The Bizarre Temples of Phayao

Wat Sri Khom Kham, Phayao

We stayed in Phayao for one night on our Northern Thailand road trip and aside from staring at the scenic lake and watching a strange aerobics class dance around a giant statue of a snake, there wasn’t too much to do there.

Not that I actually wanted to do anything after having been sat on the back of the bike for ten hours that day.

Except drink beer.

We did that really well. 

However, the next morning Stuart insisted that we visited two temples before moving onto Phu Lang Ka. He promised us an unpredictable morning of terror and hilarity. My perfect combination.

The heaven and hell garden of Wat Sri Khom Kham was the perfect way to start the day.

Designed to showcase what heaven and hell might look like, the images of hell were particularly amusing/terrifying. It features graphic depictions of what may happen if you lie or have an abortion, among many other sins I couldn’t work out… I’m also not sure why there is a dinosaur at the entrance.

Wat Sri Khom Kham
Wat Sri Khom Kham in Nan, Thailand
Wat Sri Khom Kham, Phayao
Wat Sri Khom Kham
Wat Sri Khom Kham, Phayao

The second temple we visited was the less scary and more beautiful Wat Analayo.

Wat Analayo

Up until this point, our road trip had required close to zero physical exertion. The only real strain had been carrying my backpack for the hours spent sat on the bike and I had found a way around this very early on in the trip. By squishing myself further forward on the bike and lengthening the straps of my backpack, I was able to rest it quite easily on the back of the seat and take all the weight off me.

When I saw the enormous amount of steps leading up to the Wat Analayo complex, I realised that this was all about to change.

Stuart hadn’t told us that the temple was at the top of a large hill.

He obviously didn’t know about my condition. He hadn’t heard about my physical problem. If he had known then he surely wouldn’t have suggested coming here. 

Having to make a snap decision, I decided to keep quiet. Maybe they wouldn’t notice. Perhaps my condition has improved without me knowing.
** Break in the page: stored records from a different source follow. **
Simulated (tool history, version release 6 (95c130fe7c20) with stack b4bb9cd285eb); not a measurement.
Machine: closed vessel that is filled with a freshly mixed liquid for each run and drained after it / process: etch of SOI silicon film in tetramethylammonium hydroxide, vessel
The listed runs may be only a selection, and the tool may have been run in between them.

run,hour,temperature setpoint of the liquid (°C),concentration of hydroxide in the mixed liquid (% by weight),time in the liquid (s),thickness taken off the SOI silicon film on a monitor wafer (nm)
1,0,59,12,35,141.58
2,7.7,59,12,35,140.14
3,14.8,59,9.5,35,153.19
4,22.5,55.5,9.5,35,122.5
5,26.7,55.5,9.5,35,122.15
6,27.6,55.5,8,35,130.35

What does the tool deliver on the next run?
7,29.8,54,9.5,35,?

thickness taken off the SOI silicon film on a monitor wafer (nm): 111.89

It was going to be fine.  

You see, the problem is…

I am severely unfit. 

After twenty steps my secret was revealed. As I watched Stuart and Dave bound up the steps with all the agility and grace of a butterfly, I stumbled in a vaguely upwards direction looking like a frog in a sock.

This was embarrassing.

Still, I persevered. Ignoring the sniggers and whispers in front of me, I gritted my teeth and slowly dragged my aching body to the top of the hill.

Wat Analayo details

Struggling to catch my breath, it took a few moments before I noticed the bizarre structures surrounding me. From creepy babies crawling over water fountains to enormous lumps of rock looming up towards the sky, this temple was definitely unique.

My fatigue faded momentarily as I walked from statue to statue, taking great delight in the randomness that increased with every step. The temple complex has been added to over time and this has resulted in a haphazard array of ancient and modern architecture that I adored.

Wat Analayo fountain
Wat Analayo
Wat Analayo buddha
Wat Analayo White Buddha
Wat Analayo temple
Wat Analayo views

The climb to the top of the temple and the subsequent hour’s exploration had left me drained and dehydrated. As we approached the end of our adventure, I knew the descent was going to test me more than any other challenge I’d undertaken.

Summoning the last of my remaining energy, I slowly and carefully made my way back down the steps. As I took my final step down to the ground, I collapsed to my knees in a mixture of relief and exhaustion. I was convinced I was having a heart attack and as I lay on the ground, clutching at my chest and panting in the fetal position, Dave screeched up next to me on the bike.

As I slowly raised my eyes to meet his, I fought to hold back the tears and silently cursed myself when I failed to stifle the sob in my throat. Emotions showed weakness and now was not the time to be weak.

It was time to go to Phu Lang Ka. 

About the author

Lauren Juliff

Lauren Juliff is a published author and travel expert who founded Never Ending Footsteps in 2011. She has spent over 12 years travelling the world, sharing in-depth advice from more than 100 countries across six continents.

Lauren's travel advice has been featured in publications like the BBC, Wall Street Journal, USA Today, and Cosmopolitan, and her work is read by 200,000 readers each month. Her travel memoir can be found in bookstores across the planet.


  1. Katja
    April 8, 2012

    Oh my god! I suffer from *exactly* the same condition as you do. What are the chances? I’ve found that the best way to deal with it is to sit on the beach and eat gelato (or, in the winter, in a cafe drinking coffee), while watching other people doing that exercise thing. It’s safer that way, I think.

    • April 11, 2012

      Hahahaha! Great advice, Katja. And if none of those options are available then can I suggest taking an afternoon nap? :)

  2. April 8, 2012

    Sounds like quite a random day! I’m still perplexed about the dinosaur in Hell…

  3. Audrey | That Backpacker
    April 9, 2012

    The babies crawling out of that fountain look super creepy! What a random place!

    • April 11, 2012

      Random is a very accurate description, Audrey! :)

  4. John
    April 10, 2012

    Bizarre yet beautiful…

  5. Arianwen
    April 11, 2012

    Totally bizarre. I love it! And nice work tackling those steps. I feel your pain. Doesn’t matter how fit I am on flat ground, I can never handle an incline!

  6. Brimshack
    April 16, 2012

    Gorgeous temples. It’s not every day that one can visit Heaven and hell.